Nonetheless, the panel in this case felt that the summons here, which would reveal which taxpayers were involved in one of the transactions covered by the summons, would not reach "motive, or other confidential communications of [legal] advice. … Consequently, the Firm's clients' identities are not 'connected inextricably with a privileged communication', and, therefore, the 'narrow exception' to the general rule that client identities are not protected by the attorney-client privilege is inapplicable."12


Petition for Fifth Circuit Review En Banc


The Firm filed a petition on June 8, 2020, seeking a rehearing by the Fifth Circuit en banc. In so doing, the Firm argued that previous decisions by the Fifth Circuit made clear that there was no requirement that the government know the particular and specific legal advice given for the attorney-client privilege to apply.


Amici briefs were filed subsequent to the Firm's June petition by the American College of Tax Counsel and the National Association of Criminal Defense Lawyers, both of which supported rehearing en banc.

By a 9-8 vote and without giving any reasons for their decision, the Fifth Circuit voted not to grant the Firm's petition and rehear the case en banc. Moreover, they did so in the face of a very strong eight-judge dissenting opinion (Dissent), which pointed out that failure to provide further clarification to the attorney-client privilege standard applied by the three-judge panel would create the following dilemma:


The IRS has traditionally served such summonses on financial institutions and commercial couriers. Not lawyers. There is good reason to be wary of investigations that exert pressure on lawyers. The relationship between a customer and a financial institution or commercial courier plays little, if any, role in our system's ability to administer justice—but the same cannot be said of the lawyer-client relationship. When the IRS pursues John Doe summonses against law firms, serious tensions with the attorney-client privilege arise. (Citations omitted).


The panel's reliance on BDO was of concern in the Dissent and the two Amici.13 Both the Amicus and the Dissent noted that tax law by its very nature is a complex matter. In seeking advice in such a byzantine area of law, the law firm's clients had a "strong independent motive" to both seek legal advice and reasonably anticipate that their names would be kept confidential. Yet, the panel's opinion reliance on U.S. v. BDO Seidman may cause the imposition of a potentially different but unclarified standard that centers around what should otherwise be privileged communication: the unidentified clients' "motive" or "purpose" for seeking the advice of the Firm.14


Once the clients' purpose is discerned, the government will utilize the Firm's advice to seek an audit and/or prosecute the Firm's clients.15 Such is the impact of the panel's citation to U.S. v. BDO Seidman.

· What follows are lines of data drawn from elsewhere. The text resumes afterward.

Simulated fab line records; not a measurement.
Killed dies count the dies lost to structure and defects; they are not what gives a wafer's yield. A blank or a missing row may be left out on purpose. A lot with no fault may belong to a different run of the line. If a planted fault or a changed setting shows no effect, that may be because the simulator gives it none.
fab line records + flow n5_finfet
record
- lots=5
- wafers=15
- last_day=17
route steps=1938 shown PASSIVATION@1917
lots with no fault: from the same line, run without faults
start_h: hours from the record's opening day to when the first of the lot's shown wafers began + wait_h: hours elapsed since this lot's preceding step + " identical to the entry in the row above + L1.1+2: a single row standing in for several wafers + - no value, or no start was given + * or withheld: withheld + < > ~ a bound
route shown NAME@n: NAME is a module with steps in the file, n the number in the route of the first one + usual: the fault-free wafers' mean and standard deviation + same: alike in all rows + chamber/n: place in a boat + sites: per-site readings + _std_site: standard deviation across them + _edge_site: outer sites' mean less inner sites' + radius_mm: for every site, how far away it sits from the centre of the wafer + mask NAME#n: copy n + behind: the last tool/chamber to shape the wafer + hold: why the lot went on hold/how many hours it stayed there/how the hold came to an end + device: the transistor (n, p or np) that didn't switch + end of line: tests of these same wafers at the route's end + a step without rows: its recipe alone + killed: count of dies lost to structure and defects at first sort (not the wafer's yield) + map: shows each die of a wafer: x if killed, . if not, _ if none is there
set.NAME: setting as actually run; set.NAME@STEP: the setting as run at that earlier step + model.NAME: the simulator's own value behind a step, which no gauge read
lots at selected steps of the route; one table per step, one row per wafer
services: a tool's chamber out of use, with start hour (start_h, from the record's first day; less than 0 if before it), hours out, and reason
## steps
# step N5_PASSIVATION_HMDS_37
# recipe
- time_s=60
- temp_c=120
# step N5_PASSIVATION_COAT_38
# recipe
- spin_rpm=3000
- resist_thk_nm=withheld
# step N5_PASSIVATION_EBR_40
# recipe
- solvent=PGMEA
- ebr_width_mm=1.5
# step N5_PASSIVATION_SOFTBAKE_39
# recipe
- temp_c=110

In contrast as noted by the Dissent, the Firm and the Amicus Briefs, the Firm clients were seeking legal advice as to complex tax matters; they were not participating in listed transactions, and the Firm had no obligation to report its clients to the IRS because they were not engaged in IRS listed transactions. Thus there was no reason for the panel to cite to, let alone rely, on U.S. v. BDO Seidman unless a new standard was being created by the three-judge panel.


Conclusion


The refusal to accept an en banc review to explore the Court's reliance on U.S. v. BDO Seidman raises three potential concerns on the three-judge panel's opinion that are left unresolved: 1) did the three-judge panel create a new standard; 2) did the three-judge panel believe that because of the existence of offshore accounts and the potential of unreported accounts subject to Report of Foreign Bank and Financial Accounts (FBAR) penalties and potential unreported income, the Firm's clients had no expectation of privacy; or 3) did the three-judge panel believe that the activities were per se criminal and thus not protected by the attorney-client privilege?16


As a result of the unresolved answers, the IRS may begin to summons firms that have helped clients form entities abroad and/or open foreign bank accounts without regard to whether the firms are responsible for any wrongdoing. If a client has not filed an FBAR, there is a six-year statute of limitation that can keep the delinquent years open.17 If the client committed civil income tax fraud, the civil income tax statute is still open.18 Additionally, if the client committed criminal income tax fraud and there are continuous acts of concealment, criminal statutes may still be open.19 The IRS could use any of these situations as the grounds upon which to issue a summons to a firm, and then harvest the clients' identities for purposes of audits and prosecution.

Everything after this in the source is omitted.